Doing so is easy for majority. But for some people, its quite tricky.

Here are few examples of the spectrum of names I'm dealing with. Going through one by one would take me weeks.

Any suggestions of how to handle this would be helpful.

EX:

David Batte
Guy-Mael Jacobe de Naurois
Jean-Marc Lioutier
Thibaud Le Seguillon
Mrs. Manuela Junghaehnel
Hussain Mohammed Dipu Kabir

Best Answer

There is not a single formula that will handle this because there is too much variety. But there is an approach that will greatly reduce the task.

You can write a formula to handle any specific name pattern. Where you have many names fitting a common pattern, that's a good investment of time. When you have one or two names fitting a pattern, it will take you longer to find those examples and create the formula than to simply parse those by hand.

The practical solution is to do this with multiple passes. Use helper columns, each with a single pattern formula or a few that can be easily combined. Each successive set of helper columns can ignore rows that have already been parsed. When you're done, you can concatenate helper columns into single results columns using & because they will contain either a parsed result or a blank.

Automate the easy ones:

  • single first and last names (based on the single blank space in the middle)
  • hyphenated names (a hyphenated name is still one string so you can split on the space, also)
  • common name prefixes and suffixes (like le, de, etc.; look for the patterns in a form like _de_ , where the underscore represents a space, and link that with the associated name)
  • titles (Mr., Ms., Mrs., Dr., Sr., Jr., etc.; look for them and link them with the associated name or just use them to locate the name and ignore the title)
  • multiple names if you will be splitting off only the first (look for the first blank)
  • etc.

The first-round formula gets propagated to every row. Sort the results so all blank (unresolved) rows are at the top, or use a filter to show only those rows. Propagate the next formula to the unresolved rows in the next helper columns. Repeat for each successive formula. If you start with the most common patterns, the list will rapidly shrink, and the unresolved examples will be aggregated to simplify scanning for the next pattern.

The formula for any given pattern will be straightforward. It's beyond the scope of an answer to create a comprehensive collection of formulas, but you can always ask about a specific pattern you can't figure out, and a search of the site or the web in general will turn up existing answers that will cover common ones.
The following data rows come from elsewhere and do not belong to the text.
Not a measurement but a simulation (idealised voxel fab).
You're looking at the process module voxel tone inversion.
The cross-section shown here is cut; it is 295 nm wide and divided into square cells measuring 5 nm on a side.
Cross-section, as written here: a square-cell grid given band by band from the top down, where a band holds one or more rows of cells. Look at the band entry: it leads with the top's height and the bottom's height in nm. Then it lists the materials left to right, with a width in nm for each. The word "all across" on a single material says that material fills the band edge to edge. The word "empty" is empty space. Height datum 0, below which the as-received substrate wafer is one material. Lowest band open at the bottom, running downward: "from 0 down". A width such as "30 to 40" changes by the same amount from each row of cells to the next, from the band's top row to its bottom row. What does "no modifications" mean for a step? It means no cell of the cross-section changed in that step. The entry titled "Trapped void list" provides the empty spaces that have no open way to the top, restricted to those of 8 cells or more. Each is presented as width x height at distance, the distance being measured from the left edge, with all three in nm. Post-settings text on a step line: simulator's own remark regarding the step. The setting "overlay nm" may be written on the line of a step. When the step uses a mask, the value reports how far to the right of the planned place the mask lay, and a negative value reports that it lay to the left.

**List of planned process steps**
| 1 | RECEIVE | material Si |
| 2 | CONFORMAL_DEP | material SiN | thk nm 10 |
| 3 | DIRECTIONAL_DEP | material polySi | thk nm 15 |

This process will leave a successively smaller percentage unresolved. Scan those for any commonalities that can be easily handled in other automated rounds. Eventually, you'll be left with single-case patterns that are faster to do manually than to code, and those will be a much more manageable number.

You can even help automate those using a formula or VBA that lets you specify where to split (like entering 2 for the second blank), or having a collection of formulas to split at different delimiters and you pick the formula). The formula then parses the name.